Also in hollyoaks the hunters are forced to lve in the pitstop when newcomers the Ashworths move into there home. Cameron and jez start their new jobs at the students bar and tony plots and becca despairs when jake and nancy embark on thier sit-in at the hutchinsons flat. 


All my spoliers are from tv quick

----------


## Lennie

i read it, Justin isnt thinking straight, he's in a mess.

----------


## myvoice

Though judging by his recent treatment he is safer on the run than he is in prison.

----------


## Lennie

> Though judging by his recent treatment he is safer on the run than he is in prison.


I agree

----------


## myvoice

Did you watch the E4 episode Lennie???

----------


## Lennie

Yes, i did.

When he was outside he had a bully, now he's inside he got bullies all around him.

----------


## myvoice

Exactly. That guard just let Dean beat him up. You know the bit with the phone card when he was offering him money??? How creepy was that when he said something like,"I'm sure we can think of some way for you to repay me." N he sorter had the phone card under his throat. That freaked me out!!!!

----------


## Lennie

Yesterdays episode on ch4 was creepy especially the bit where that prison guard was talking to Justin in the cell, and getting too close

----------


## myvoice

The prison guard is just as bad as the inmates if not worse. When he spilt his tea on the floor Justin had just cleaned that made me sooo mad. Do you reckon they really pick on him coz he is good looking???

----------


## Lennie

Probably, also he can stand up for himself maybe the bully/guard dont like that, but what with the situation they know Justin will not blow his top off, but at the end it got too much for him.

----------


## Bryan

the problem with justin and becca, like most soap couples is that once they are together we have nothing to look forward to, its always the will they wont they of a soap couple getting together, then not much can go on whilst they are together, hence why they have to split up, by what time we resent the pairing

----------


## Florijo

I think he does it cos he is so angry and hurt by her as she is only agreeing to marry him to save face. She lost everything when she went with Justin so I guess she feels she may as well marry him.  :Roll Eyes (Sarcastic):  

I can understand his anger and hurt at that but I don't agree with him reporting her that way. I'm glad he does though as since they moved in together they lost all the spark and passion that they ever had and become very mismatched and dull. Justin is so not ready for a serious relationship and a child.

----------


## xCharleyx

I dont like the way justin has turned bad again i prefer the nice justin its since he became friends with sonny hes led justin astray. Hes in this little world when it comes to him and becca theyre drifting apart becca's not happy at the thought of marrying him but feels she has no way out of it. i think once the baby arrives things will defiantly change between them and there is to be a huge twist in the storyline so i think that is going to cause becca and justin to drift apart more he wont want to be tied down with a baby not at his age hell be getting into more trouble hanging around with sonny. becca will be left on her own with the baby but maybe jake will help out after all it could be his baby...

----------


## Florijo

> I dont like the way justin has turned bad again i prefer the nice justin its since he became friends with sonny hes led justin astray. Hes in this little world when it comes to him and becca theyre drifting apart becca's not happy at the thought of marrying him but feels she has no way out of it. i think once the baby arrives things will defiantly change between them and there is to be a huge twist in the storyline so i think that is going to cause becca and justin to drift apart more he wont want to be tied down with a baby not at his age hell be getting into more trouble hanging around with sonny. becca will be left on her own with the baby but maybe jake will help out after all it could be his baby...
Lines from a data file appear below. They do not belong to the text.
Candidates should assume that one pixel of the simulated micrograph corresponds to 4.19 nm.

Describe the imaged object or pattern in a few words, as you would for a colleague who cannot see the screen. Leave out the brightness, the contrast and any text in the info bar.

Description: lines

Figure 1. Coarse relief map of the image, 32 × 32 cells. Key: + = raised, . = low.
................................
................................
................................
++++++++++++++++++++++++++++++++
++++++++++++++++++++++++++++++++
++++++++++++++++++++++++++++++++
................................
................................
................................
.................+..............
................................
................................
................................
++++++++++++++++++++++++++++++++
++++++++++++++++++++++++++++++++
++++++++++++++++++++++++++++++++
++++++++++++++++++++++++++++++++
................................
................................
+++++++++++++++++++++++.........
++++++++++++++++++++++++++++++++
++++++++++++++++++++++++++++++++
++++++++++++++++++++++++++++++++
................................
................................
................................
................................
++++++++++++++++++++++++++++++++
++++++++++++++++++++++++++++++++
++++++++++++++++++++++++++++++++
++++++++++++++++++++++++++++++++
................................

They won't be drifting apart when the baby is born as they won't be togther. Becca dumps him in a few weeks and he reports her for under age sex/child abuse. I think that is the twist.

----------


## Florijo

All E4 dates

*MONDAY 16 OCTOBER*

Justin wakes up hung over and is stunned when Becca tells him it's over between them. Justin goes to the police to file a claim against the teacher who abused him. 

*TUESDAY 17 OCTOBER*

Just as Becca is starting to get on with her life without Justin, the police turn up and arrest her. 

*WEDNESDAY 18 OCTOBER*

Becca spends a sleepless night in prison and is charged with having sex with a child under 16. 

*THURSDAY 19 OCTOBER*

Becca goes to court, where the seriousness of her situation hits home: she may well have to give birth in prison.

----------


## Katy

OMG, what a childish little boy i cant believe he would actually do that. THats so mean. Justin is really doing my head in though so the sonner they split up the better.

----------


## Florijo

E4 dates 

*Friday 20th Oct* 

Becca (Ali Bastian) resolves to talk to Justin (Chris Fountain). He soon realises that Becca only wants to talk in order to get him to drop the charges.

*Mon 23rd Oct*

Becca (Ali Bastian) is concerned that she could have made her situation even worse by talking to Justin (Chris Fountain). 

*Tues 24th Oct*

Justin (Chris Fountain) is running scared after Foz (Benjamin Hart) rips apart his \"abuse\" claims. Even Sonny (Devon Anderson) is starting to doubt Justin\'s word. Becca (Ali Bastian) decides to move back home with her mum. 

*Wed 25th Oct*

Justin (Chris Fountain) rallies himself to return to school, but is faced with a vehement attack from Nancy (Jessica Fox). They\'re both hauled into the headmistress\'s office, and Nancy is stunned when she\'s suspended. Justin decides he\'s had enough of school and walks out for good.

*Tues 31st Oct*

And Nancy (Jessica Fox) is encouraged to stand up for what she believes in and act on proving Becca\'s (Ali Bastian) innocence.

*Wed 1st Nov*

Nancy (Jessica Fox) begins a campaign to prove Becca\'s (Ali Bastian) innocence.

----------


## di marco

wasnt justin 16 though when he slept with becca?

----------


## Florijo

> wasnt justin 16 though when he slept with becca?


Yes he was. His 16th birthday was in August last year just before Ali died.

----------


## di marco

> Yes he was. His 16th birthday was in August last year just before Ali died.


thats what i thought, so how can he have her for underage sex?

----------


## Lennie

He basically lies to the police  :Angry:

----------


## Debs

> According to the soap mags, Justin reports Becca for under age sex (child abuse one of them said) after she dumps him. 
> 
> This must have been the twist everyone was talking about with them. I'm pleased this happens, not only does it mean there is no chance of them ever getting back together (I used to be a fan of the couple but they are awful now) but it sounds very exciting.


 :EEK!:   i cant believe he does that.  justin has been annoying me now for weeks.

----------


## xcutiekatiex

few thats a relief to be honest hes kinda boring at the moment with the nicey nice stuff

----------


## Florijo

> few thats a relief to be honest hes kinda boring at the moment with the nicey nice stuff


I agree. Justin has been boring for ages. I'm a J fan and even I've been bored of him!!

----------


## Florijo

"Meanwhile Ciara Janson (Nicole Owen) will return to Chester for an episode which focuses on pregnant Becca Dean's court trial later this year"

From Inside Soap!

So Nicole returns to give evidence!!!  :EEK!:

----------


## Florijo

*Justin's revenge on Becca* - Mersey TV - there should be a piccy with this but they've mucked up again and put a pic of the fire instead.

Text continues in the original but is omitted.